By Svenja O’Donnell
May 15 (Bloomberg) -- The Bank of England’s forecasts show Governor Mervyn King may need to print more money than the 150 billion pounds ($227 billion) currently authorized by Chancellor of the Exchequer Alistair Darling, Morgan Stanley said.
The bank may have to ask the Treasury to expand the asset purchase program after predicting this week that inflation will stay below its 2 percent target even if it prints the currently planned 125 billion pounds, Lauren Mutkin, Morgan Stanley’s head of European fixed-income strategy, said in a note today.
King forecast a “a relatively slow and protracted recovery,” on May 13, saying that inflation is more likely to stay below the goal in the next two years than to exceed it. Policy makers have resorted to printing money and using it to buy securities in U.K. debt markets after they cut the benchmark interest rate to a record low of 0.5 percent.
“It opens the door not just to further gilt purchases by the bank, but potentially to an increase in the total scale of purchases authorized by the Treasury,” Mutkin said in the report. “All this is very bullish for gilts.”

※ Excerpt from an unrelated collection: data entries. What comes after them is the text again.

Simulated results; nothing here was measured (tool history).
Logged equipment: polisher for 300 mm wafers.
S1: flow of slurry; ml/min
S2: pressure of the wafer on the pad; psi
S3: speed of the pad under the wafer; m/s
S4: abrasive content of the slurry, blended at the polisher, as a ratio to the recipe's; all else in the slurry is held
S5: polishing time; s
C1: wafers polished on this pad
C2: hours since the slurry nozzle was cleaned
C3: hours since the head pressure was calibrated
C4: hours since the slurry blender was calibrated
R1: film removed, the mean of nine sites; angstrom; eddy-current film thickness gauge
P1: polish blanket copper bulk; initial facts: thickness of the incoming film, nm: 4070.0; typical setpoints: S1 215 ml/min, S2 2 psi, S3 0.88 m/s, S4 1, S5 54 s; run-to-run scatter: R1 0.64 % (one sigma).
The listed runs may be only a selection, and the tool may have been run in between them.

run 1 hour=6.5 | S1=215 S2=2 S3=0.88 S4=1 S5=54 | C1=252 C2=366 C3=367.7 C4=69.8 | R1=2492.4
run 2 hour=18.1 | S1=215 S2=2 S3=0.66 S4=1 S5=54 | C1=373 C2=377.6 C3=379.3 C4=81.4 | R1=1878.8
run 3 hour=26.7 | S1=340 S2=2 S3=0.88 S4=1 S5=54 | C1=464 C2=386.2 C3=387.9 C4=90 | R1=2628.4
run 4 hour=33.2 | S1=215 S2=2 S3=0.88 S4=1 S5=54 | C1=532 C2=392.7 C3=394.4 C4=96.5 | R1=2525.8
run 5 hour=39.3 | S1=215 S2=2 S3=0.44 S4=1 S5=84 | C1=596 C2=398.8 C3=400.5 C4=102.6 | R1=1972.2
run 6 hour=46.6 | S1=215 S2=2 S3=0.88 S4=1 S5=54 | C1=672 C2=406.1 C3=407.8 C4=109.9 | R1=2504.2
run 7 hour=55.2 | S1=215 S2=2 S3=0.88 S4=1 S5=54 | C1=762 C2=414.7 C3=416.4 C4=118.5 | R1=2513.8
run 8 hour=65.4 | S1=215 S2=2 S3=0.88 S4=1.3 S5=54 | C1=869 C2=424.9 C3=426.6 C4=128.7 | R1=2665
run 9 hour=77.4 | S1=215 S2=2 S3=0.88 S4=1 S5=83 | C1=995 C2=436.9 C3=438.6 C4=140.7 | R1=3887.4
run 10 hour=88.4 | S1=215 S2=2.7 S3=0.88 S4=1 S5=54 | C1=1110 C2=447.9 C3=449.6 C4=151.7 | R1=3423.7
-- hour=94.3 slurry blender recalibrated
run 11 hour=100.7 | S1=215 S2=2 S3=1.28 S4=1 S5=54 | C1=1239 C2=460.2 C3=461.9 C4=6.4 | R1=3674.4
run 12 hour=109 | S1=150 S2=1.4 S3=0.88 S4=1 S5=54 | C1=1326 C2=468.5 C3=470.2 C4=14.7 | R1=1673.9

Policy makers last week increased their asset purchases with newly created money by 50 billion pounds, bringing the total 25 billion pounds short of the maximum allowed. King said on May 13 it’s too early to assess the program’s impact.
Lena Komileva, an economist at Tullett Prebon Plc, also said in a May 13 note that the asset purchase program will probably be expanded. Ross Walker at Royal Bank of Scotland Group Plc said the forecast “leaves the door open for further asset purchases, but hints that quantitative easing is unlikely to stretch far beyond 150 billion pounds.”